1
votes

I have a Kafka Streams application that launches and runs successfully. We have 4 instances of the application running. Occasionally one of our instance of the application is legitimately killed which causes several rounds of rebalancing until the old node is replaced.

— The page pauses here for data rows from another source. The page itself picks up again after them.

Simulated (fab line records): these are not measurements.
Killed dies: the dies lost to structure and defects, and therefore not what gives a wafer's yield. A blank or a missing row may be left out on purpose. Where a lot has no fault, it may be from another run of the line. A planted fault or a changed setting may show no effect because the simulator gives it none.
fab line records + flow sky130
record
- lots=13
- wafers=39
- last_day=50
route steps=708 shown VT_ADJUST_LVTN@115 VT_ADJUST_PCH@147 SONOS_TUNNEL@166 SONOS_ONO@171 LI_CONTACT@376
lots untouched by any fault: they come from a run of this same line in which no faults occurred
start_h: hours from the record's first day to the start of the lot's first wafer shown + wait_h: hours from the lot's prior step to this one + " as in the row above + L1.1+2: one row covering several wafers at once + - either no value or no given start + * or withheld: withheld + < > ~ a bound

Sometimes during the rebalance, one ore more previously healthy nodes fail. The logs are indicating that the Streams application transitions into a PENDING_SHUTDOWN state directly after receiving the following exception:

java.lang.IllegalStateException: No current assignment for partition public.chat.message-28
    at org.apache.kafka.clients.consumer.internals.SubscriptionState.assignedState(SubscriptionState.java:256)
    at org.apache.kafka.clients.consumer.internals.SubscriptionState.resetFailed(SubscriptionState.java:418)
    at org.apache.kafka.clients.consumer.internals.Fetcher$2.onFailure(Fetcher.java:621)
    at org.apache.kafka.clients.consumer.internals.RequestFuture.fireFailure(RequestFuture.java:177)
    at org.apache.kafka.clients.consumer.internals.RequestFuture.raise(RequestFuture.java:147)
    at org.apache.kafka.clients.consumer.internals.RequestFutureAdapter.onFailure(RequestFutureAdapter.java:30)
    at org.apache.kafka.clients.consumer.internals.RequestFuture$1.onFailure(RequestFuture.java:209)
    at org.apache.kafka.clients.consumer.internals.RequestFuture.fireFailure(RequestFuture.java:177)
    at org.apache.kafka.clients.consumer.internals.RequestFuture.raise(RequestFuture.java:147)
    at org.apache.kafka.clients.consumer.internals.ConsumerNetworkClient$RequestFutureCompletionHandler.fireCompletion(ConsumerNetworkClient.java:571)
    at org.apache.kafka.clients.consumer.internals.ConsumerNetworkClient.firePendingCompletedRequests(ConsumerNetworkClient.java:389)
    at org.apache.kafka.clients.consumer.internals.ConsumerNetworkClient.poll(ConsumerNetworkClient.java:297)
    at org.apache.kafka.clients.consumer.internals.ConsumerNetworkClient.poll(ConsumerNetworkClient.java:236)
    at org.apache.kafka.clients.consumer.internals.ConsumerNetworkClient.poll(ConsumerNetworkClient.java:215)
    at org.apache.kafka.clients.consumer.internals.Fetcher.getTopicMetadata(Fetcher.java:292)
    at org.apache.kafka.clients.consumer.internals.Fetcher.getAllTopicMetadata(Fetcher.java:275)
    at org.apache.kafka.clients.consumer.KafkaConsumer.listTopics(KafkaConsumer.java:1849)
    at org.apache.kafka.clients.consumer.KafkaConsumer.listTopics(KafkaConsumer.java:1827)
    at org.apache.kafka.streams.processor.internals.StoreChangelogReader.refreshChangelogInfo(StoreChangelogReader.java:259)
    at org.apache.kafka.streams.processor.internals.StoreChangelogReader.initialize(StoreChangelogReader.java:133)
    at org.apache.kafka.streams.processor.internals.StoreChangelogReader.restore(StoreChangelogReader.java:79)
    at org.apache.kafka.streams.processor.internals.TaskManager.updateNewAndRestoringTasks(TaskManager.java:328)
    at org.apache.kafka.streams.processor.internals.StreamThread.runOnce(StreamThread.java:866)
    at org.apache.kafka.streams.processor.internals.StreamThread.runLoop(StreamThread.java:804)
    at org.apache.kafka.streams.processor.internals.StreamThread.run(StreamThread.java:773)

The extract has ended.